But when I spoke to scholars and historians of North Korea, they uniformly rejected the idea that Kim is a lunatic. His ruthlessness and fierce rhetoric should not be confused with irrationality, they explained. Instead, he should be understood as extremely calculating and disciplined when it comes to maintaining his grip on power — just as his predecessors (his father, Kim Jong Il, and his grandfather and the country’s founder, Kim Il Sung) were. [...]
The term “rational” here means that a country’s government is capable of making logical calculations about its goals and interests and determining how to achieve them based on the resources — economic, military, diplomatic, etc. — at its disposal. [...]
In an interview in May, Person said that Pyongyang “carefully studies” US responses to all its actions and has learned that it can often get the US to yield when it carries out some of its edgier provocations. [...]

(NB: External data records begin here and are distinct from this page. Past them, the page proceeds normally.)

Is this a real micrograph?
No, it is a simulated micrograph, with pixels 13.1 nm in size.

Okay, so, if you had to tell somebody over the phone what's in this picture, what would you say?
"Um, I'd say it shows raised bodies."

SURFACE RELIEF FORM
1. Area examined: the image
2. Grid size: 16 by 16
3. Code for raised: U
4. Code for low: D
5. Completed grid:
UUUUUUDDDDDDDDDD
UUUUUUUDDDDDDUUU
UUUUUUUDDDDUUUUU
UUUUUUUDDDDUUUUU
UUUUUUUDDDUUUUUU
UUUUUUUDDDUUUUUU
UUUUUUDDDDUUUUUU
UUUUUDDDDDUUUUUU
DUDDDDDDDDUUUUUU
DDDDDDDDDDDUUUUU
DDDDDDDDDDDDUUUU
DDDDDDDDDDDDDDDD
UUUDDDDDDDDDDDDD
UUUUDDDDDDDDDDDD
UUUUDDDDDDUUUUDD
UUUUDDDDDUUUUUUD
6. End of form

The US’s decision to not retaliate after both of these high-profile provocations underscores something crucial to understanding why war hasn’t broken out on the Korean Peninsula since the end of the first war in 1953: Both North Korea and its opponents are deeply afraid of setting off a broader war that would wreak havoc across the region. The smallness of the peninsula has a way of clarifying the high stakes of any war: Millions of people are vulnerable to being massacred by either side. [...]
Person says the fact that the Trump administration has threatened to tear up the Iran nuclear deal — in which Iran agreed to restrict many of its sensitive nuclear activities in exchange for the lifting of sanctions — only makes North Korea more resolute about clinging to its weapons. “It sends the signal to them, you may get an agreement today — but then the next president may not agree with it,” Person said.